Gia and the other women in Earth Mama are survivors of trauma. But Leaf chose not to put anything harrowing on screen. Why? “Because everyone is coming into this film with a lot of weight and trauma. Black women in particular have been mothers not only to their own kids, but everybody’s. There’s a weight to that. So yes, it was a very deliberate choice not to make people relive something they’re carrying with them.” Instead, you see Gia’s grit. “I think there is a power in having to fight through so much. I wanted to highlight that. You see her not giving up.”
When she started directing, Leaf says she experienced impostor syndrome – a feeling she didn’t belong, partly due to a lack of role models. “I didn’t even know, when I was growing up, that some of the films I loved were written and directed by black women. I was wondering how I would ever become a director because I wasn’t seeing black women being directors. I really struggled. It took me a lot to gain the confidence to send my script to people and feel like my voice was worth being heard.”
It’s a feeling that has never completely disappeared. “Even to this day, I don’t necessarily feel the support of everyone around me.” What does she do in that situation? “My mindset from sport comes into play: ignoring the people who are doubting me, blocking out a lot of noise in order to get to this goal.”

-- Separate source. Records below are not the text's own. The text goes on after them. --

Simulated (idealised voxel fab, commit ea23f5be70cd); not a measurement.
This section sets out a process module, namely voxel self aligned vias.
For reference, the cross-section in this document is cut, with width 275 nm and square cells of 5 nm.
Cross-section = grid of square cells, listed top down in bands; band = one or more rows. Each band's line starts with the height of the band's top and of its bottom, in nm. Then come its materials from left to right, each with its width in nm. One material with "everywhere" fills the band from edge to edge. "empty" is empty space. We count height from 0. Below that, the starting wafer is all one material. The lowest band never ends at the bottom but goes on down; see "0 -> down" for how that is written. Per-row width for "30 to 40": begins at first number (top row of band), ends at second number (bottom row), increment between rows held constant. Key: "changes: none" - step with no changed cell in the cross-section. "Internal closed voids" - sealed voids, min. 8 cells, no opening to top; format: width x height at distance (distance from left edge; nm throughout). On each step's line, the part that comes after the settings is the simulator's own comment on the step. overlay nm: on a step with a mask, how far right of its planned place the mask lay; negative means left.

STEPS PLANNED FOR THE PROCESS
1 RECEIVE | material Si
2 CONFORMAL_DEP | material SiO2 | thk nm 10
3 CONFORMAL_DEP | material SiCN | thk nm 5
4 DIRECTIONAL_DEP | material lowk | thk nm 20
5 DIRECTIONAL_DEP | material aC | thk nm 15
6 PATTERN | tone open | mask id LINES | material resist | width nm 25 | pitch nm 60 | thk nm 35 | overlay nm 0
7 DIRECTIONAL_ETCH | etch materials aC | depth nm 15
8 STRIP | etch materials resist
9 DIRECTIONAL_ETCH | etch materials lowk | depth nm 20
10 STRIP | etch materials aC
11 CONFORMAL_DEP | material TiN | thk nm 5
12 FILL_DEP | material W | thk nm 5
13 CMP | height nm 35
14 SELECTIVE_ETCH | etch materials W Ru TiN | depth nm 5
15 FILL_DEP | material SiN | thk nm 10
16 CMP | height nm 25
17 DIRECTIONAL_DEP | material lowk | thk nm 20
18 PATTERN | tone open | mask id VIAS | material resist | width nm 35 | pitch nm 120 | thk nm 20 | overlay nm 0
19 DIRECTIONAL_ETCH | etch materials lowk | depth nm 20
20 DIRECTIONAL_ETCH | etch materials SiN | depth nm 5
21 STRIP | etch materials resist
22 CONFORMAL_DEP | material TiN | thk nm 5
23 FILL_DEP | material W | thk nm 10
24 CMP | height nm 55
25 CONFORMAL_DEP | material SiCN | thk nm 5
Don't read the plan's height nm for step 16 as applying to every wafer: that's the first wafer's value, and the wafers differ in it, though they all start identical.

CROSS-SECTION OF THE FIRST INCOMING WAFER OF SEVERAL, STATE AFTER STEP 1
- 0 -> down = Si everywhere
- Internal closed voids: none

Are there other skills that can be brought from volleyball? She nods enthusiastically. “I think more athletes should be in film, honestly. There are so many parallels: working in a team, looking at the people around you, seeing what their skills are and pushing them to be their best.” Then there’s dealing with pressure. “When you’re on set and your locations fall apart or your cast gets sick, everyone’s looking to you to figure it out. You really need that split-second decision-making.”
Every year on New Year’s Eve, Leaf sits down and writes out her goals. A few years ago, one was to make a film before she turned 30. What’s next? “Making more films I believe in. I look at people like the Dardennes or Michael Haneke or Claire Denis. They’ve been able to do what they believe in, they have a distinct voice. My goal is to maintain my voice and keep writing scripts I believe in.”